The recipe doesn't say anything about warming the water, but I always thought that yeast reacts better in water between 130 and 140 degrees.  I decided to warm the water before adding it to the mix.  Everything but the flour goes in the mixing bowl and I used the dough hook on a low speed to mix it.  It's very fluid and when I turned up the mixer it started to spill, so take it slow.  Add 1 1/2 cups of the flour, mix again, and let stand for 30 minutes.

The sponge ready to ferment

I learned a new term from this recipe; it tells you to start with a sponge.  I knew this had to mean something other than a sponge used for cleaning, so I looked it up.  A sponge is like a bread starter.  You start the yeast fermenting early and it is supposed to help give the bread a more complex flavor, but I'm just following the instructions for this bread.  I'll play around with this more in future attempts.
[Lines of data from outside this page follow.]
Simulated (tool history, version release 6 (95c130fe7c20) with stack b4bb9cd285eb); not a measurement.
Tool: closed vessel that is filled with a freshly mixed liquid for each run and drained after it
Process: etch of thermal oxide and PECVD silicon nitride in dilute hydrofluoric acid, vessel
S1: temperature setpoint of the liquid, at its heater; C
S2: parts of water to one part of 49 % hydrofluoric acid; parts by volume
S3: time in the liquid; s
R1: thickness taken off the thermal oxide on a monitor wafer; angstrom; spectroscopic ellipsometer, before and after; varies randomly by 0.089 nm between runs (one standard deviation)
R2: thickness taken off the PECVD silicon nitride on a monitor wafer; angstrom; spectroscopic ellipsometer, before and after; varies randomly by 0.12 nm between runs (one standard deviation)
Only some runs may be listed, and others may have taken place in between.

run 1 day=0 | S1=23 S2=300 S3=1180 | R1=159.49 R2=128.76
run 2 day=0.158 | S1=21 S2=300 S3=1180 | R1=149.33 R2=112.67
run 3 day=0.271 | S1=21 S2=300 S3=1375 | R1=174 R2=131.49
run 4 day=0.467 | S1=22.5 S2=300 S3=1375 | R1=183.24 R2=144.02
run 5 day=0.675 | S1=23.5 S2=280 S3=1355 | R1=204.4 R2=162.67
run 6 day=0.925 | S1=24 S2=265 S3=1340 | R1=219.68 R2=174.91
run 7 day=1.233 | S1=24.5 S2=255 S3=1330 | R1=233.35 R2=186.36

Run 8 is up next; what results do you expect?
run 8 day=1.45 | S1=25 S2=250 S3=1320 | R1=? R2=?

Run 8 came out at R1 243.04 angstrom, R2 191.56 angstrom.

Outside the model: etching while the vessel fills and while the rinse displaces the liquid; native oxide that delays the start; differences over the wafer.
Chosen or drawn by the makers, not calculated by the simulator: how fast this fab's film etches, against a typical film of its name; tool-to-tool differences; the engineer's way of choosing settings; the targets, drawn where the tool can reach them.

Jack guarding the sponge as it rises

After 30 minutes, add the last 2 cups of flour and mix again.  I used the mixer and the dough hook as long as I could for this, but inevitably there is some dry flour left at the bottom that doesn't make it into the dough.  I used the spatula to try and fold the flour into the dough, but after a while the mixer wasn't cutting it anymore.  I took the dough out and flattened it a little, put the extra flour in the center, and kneaded it by hand from there.  It seemed a little dry, so I added a little water by wetting my hands then kneading until it's absorbed.

Kneading the dough
Working in the flour from the bottom of the bowl

The dough goes into a greased bowl to rise for 1 1/2 to 2 hours.  I always side with giving it more time to rise, so I set the kitchen timer for two hours and left it somewhere my cat can't get it.

The sunflower seeds didn't really stick
Before rolling in seeds

The recipe tells you to shape the dough and put it in a loaf pan, but the bread I'm trying to make was somewhere between a baguette shape and a loaf shape, so I tried to make my own shape without the loaf pan.  This would also let me use our pizza stone to cook it.  I rolled it in a tablespoon or two of sunflower seeds (above what the recipe calls for) but they didn't really stick.  I tried to pat the seeds into the bread then let it rise for another 30 minutes.  The sunflower seeds didn't stick very well then either; I kept having to push them in again.  While the dough was rising I decided to see what the internet thought about preheating the pizza stone or putting it in the oven cold.  What I found was a very informative website, a pizza oven company called Forno Bravo, and their page on steaming bread.  It's a company that makes gigantic pizza ovens for residential and commercial needs, and there's a lot to learn from this website so I'd recommend checking out some of the recipes and tips.  I learned a few techniques that I plan on using in the future, but there were two that I applied to this recipe.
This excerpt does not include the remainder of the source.